Article by Eric Stober, Green Camp
As many people can attest, the cannabis industry is shaping up to not be the most diverse one ever.
Similar to tech, it is being led mostly by white males — which is ironic, given the white patriarchy arguably led the prohibition days and “reefer madness.”
Since diverse or female cannabis players are few and far between, I was drawn to one cannabis brand that is flying in the face of that trend. It is called Cucci and is Toronto-based and all-female with a mission to create stigma-free, inclusive spaces for women to learn more about pot and its claimed health benefits.
I was also drawn to its name, Cucci, which I find pretty funny. Founder and CEO Hannah Nakawatase tells me it is a mix of the term “coochie,” which is hip-hop slang for a woman’s private part, and the high-end brand Gucci.
“I wanted [a name that was] short and that made you remember it was by women and for women,” Nakawatase said. “Plus it is just fun to say.”
Cucci has been all over Toronto holding a variety of events, from comedy nights to a rose petal blunt rolling session. It has teamed up with cannabis producer Bodega to create a “fully CBD-infused self-care kit” that includes bath salts, a body scrub, and face mask, which are all pineapple-vanilla flavoured.
“It’s all woman made from bottom-top,” Nakawatase tells me. “So, from the rolling trays to the bag it comes in and the products themselves, [they] are all made by women.”
Playing on the health and wellness theme, Cucci recently held a “Hot Box” boxing event at United Boxing Club in downtown Toronto.
There they had a booth set up with CBD oil, which they gave me a generous sample of before beginning the high-intensity workout.

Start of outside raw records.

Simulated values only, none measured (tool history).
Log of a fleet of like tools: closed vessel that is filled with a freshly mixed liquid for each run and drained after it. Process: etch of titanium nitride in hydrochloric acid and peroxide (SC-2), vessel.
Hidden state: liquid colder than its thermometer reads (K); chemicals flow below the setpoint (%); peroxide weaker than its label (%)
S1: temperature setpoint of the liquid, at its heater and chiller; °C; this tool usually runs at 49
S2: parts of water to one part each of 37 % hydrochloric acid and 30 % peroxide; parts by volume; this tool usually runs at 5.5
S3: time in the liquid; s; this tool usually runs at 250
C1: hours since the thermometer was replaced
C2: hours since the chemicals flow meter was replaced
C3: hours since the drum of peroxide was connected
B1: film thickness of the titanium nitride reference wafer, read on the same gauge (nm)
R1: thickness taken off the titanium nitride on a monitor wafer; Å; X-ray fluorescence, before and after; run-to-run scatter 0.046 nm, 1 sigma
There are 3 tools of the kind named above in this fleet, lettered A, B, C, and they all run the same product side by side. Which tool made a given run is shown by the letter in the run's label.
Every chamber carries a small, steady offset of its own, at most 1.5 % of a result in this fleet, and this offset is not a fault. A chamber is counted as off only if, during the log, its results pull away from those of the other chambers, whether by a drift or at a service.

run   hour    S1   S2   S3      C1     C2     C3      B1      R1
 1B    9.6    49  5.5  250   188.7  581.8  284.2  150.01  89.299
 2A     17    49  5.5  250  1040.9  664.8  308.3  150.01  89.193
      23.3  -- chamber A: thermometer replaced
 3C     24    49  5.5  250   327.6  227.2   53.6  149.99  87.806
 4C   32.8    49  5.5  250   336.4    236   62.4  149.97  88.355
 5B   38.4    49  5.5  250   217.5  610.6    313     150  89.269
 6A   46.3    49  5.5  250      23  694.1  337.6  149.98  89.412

I don’t usually take cannabis before working out, but Nakawatase explains to me that the drug can be helpful in healing and concentration during exercise.
“[Cannabis helps to] get more in tune with our bodies,” she said.
I have to admit I did feel a little calmer when the workout began. After boxing regularly at United for at least 8 months, one of the biggest challenges I’ve found is mental — that inner voice that says you can’t do more.